In June 2011, I noted here how a new cardless national ID system was forming up using state driver license data. It hasn’t gone very far. Passage of an immigration reform bill containing a national E‑Verify requirement would slam down the gas pedal.
But a few days ago, Idaho became the third state in the union to sign up for the Department of Homeland Security’s RIDE (Records and Information from DMVs for E‑Verify) program, which is administered by the ID-friendly American Association of Motor Vehicle Administrators. Idaho joins Mississippi and Florida in volunteering state driver information to the DHS.
As the full name of the program suggests, RIDE is an “add-on” to E‑Verify, the government’s highly problematic system for “internal enforcement” of immigration law via government background checks. RIDE is intended to let the E‑Verify system check the authenticity of driver licenses that are typically provided as one of the forms of ID during the broader verification process. E‑Verify’s problems are legion—I documented them in my 2008 paper, “Franz Kafka’s Solution to Illegal Immigration”—and we highlighted them again on Capitol Hill in March.
Much like mass-scale license plate scanning, the RIDE program represents the application of technology and systems developed for one purpose to vastly different ones. The RIDE program takes state driver licensing data—which is for driver licensing and traffic law enforcment—and turns it over to the DHS for federal law enforcement and the creation of a national ID.
In 2007, Idaho was the second state in the nation to reject the REAL ID Act, our national ID law. The Idaho House and Senate passed a resolution condemning that effort to put all Americans into a national ID system. But the bureaucrats appear to have waited out the legislature. With most people’s attention elsewhere, the Idaho Transportation Department teamed up with DHS officials to move forward with a national ID.
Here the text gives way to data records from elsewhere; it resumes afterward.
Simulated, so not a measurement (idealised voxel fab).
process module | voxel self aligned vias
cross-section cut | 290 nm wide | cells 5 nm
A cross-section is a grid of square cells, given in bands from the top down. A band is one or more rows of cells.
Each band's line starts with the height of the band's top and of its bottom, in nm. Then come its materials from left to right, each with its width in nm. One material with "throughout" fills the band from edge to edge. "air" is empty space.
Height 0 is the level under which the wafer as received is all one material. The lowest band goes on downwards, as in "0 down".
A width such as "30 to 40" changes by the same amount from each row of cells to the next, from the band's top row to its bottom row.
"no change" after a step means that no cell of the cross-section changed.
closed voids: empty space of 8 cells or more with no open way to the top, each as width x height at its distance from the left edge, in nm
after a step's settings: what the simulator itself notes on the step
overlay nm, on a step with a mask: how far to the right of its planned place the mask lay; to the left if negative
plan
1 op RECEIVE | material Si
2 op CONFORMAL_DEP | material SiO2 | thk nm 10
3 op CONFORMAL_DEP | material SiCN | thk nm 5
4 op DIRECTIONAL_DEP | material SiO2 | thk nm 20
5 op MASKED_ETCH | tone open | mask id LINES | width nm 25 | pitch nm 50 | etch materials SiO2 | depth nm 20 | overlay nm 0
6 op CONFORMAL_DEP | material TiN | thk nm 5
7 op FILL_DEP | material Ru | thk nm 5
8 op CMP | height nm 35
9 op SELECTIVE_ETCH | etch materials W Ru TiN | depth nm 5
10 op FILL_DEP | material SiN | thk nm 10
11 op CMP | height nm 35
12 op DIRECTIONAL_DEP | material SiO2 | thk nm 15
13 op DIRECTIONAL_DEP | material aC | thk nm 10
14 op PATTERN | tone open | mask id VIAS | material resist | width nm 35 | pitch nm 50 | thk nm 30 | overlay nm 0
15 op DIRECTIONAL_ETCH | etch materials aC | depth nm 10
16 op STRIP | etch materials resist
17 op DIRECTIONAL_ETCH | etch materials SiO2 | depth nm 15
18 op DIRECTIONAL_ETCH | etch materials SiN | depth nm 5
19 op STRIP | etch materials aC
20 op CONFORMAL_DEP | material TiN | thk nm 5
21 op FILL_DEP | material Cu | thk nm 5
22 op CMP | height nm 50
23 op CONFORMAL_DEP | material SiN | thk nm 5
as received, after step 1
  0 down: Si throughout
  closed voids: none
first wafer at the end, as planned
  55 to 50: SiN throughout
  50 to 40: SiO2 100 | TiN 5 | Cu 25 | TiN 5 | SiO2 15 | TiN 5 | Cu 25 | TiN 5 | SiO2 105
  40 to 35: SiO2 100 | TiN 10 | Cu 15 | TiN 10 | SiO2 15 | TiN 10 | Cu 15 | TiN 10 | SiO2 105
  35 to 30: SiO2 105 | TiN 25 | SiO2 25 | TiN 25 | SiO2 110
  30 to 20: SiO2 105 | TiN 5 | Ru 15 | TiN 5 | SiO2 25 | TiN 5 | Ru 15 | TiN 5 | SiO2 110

After the DHS has tapped into Idahoans’ driver data, there is no guarantee that the uses of it would be limited to E‑Verify. Mission creep is a law of gravity in government, and it’s likely over time that E‑Verify and Idaho driver data will be put to new and interesting uses by the federal government. Expect the DHS to get a lot more familiar with you and your driver license data if mandatory E‑Verify comes into effect and RIDE continues to grow.